Though reserve systems and banknotes had practical advantages over coinage, both of them — paper representing metals and metal money itself — are designed to function on the same basic principle. Modern money, however, is different. Most currencies ditched the gold standard after the US jumped ship in 1971 but these worthless bits of paper, aka ‘fiat money,’ are still pretty good at being money.
But how can this value-less money work?
The State Theory of Money
After observing banknotes’ relation to reserves, Georg Friedrich Knapp proposed that money’s value did not result from any intrinsic value in metals but from the state’s ability to impose taxes. While the idea that money’s value comes from intrinsic value in its material seems to be common sense, it simply never added up to the observable reality and the state theory of money is able to explain why. Metal has intrinsic value on its own, of course — but this value isn’t worth a lot if your taxes must be paid in a different currency and that means the state has the last word about value inside its borders. If the state only accepts taxes in Roman coinage, having tons of gold or Swiss Francs is irrelevant because the options are (A) buy the state’s money, (B) move away, or © spark a protracted people’s war to topple the regime so you can change its legal tender.
The power to issue money has pretty much always been an exclusive privilege of the state and coins were frequently produced to fund the armies needed to expand a state’s borders — ‘money is power,’ as they say. Imperialist states routinely banned coins minted in conquered territories and imposed taxes that could only be paid in imperial coin. To Rome, for example, imposing taxes in its territories meant more coin to pay more armies to conquer more people to loot treasuries to mint more coins and gain more territories to tax and so on ad infinitum.
Modern Monetary Systems & MMT
Under today’s capitalist systems, money plays a larger role in human societies than ever but this greater intimacy with money’s form is contradicted by broad uncertainty about its substance and how it works overall. On a daily basis, nearly everyone handles fiat money and, despite knowing it literally has no intrinsic value, it is accepted as if it were gold itself, which it clearly is not. The root of the confusion, however, is not that fiat is treated like gold but that it is expected to behave like gold — but modern money isn’t gold.

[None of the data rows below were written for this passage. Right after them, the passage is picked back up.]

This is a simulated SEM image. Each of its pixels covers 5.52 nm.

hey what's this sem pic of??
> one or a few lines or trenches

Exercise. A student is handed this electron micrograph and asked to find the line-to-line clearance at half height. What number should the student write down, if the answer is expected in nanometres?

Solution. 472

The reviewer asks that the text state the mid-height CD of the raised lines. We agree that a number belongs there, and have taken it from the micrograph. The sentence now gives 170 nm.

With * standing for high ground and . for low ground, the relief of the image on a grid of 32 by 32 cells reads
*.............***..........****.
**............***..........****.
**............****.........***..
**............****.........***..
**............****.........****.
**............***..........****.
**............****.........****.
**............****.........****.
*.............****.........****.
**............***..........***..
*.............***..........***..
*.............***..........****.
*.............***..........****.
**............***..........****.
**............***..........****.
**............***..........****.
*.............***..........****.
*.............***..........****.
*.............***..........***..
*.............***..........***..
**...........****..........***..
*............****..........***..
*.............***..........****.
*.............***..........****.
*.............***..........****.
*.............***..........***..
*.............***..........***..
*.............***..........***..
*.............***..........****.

And modern monetary systems do not function the same way that metal trinkets and reserve-backed currencies do…
How Modern Money Works
The first thing to understand is monetary sovereignty — a nation is monetarily sovereign if it has exclusive and unlimited authority to issue its currency. Since fiat money issued by a monetarily sovereign state isn’t fixed to the value of anything else, its government cannot run out of money because it creates money from nothing by spending it into circulation. Full stop. This does not mean the government should spend infinite amounts of its money — but it technically can.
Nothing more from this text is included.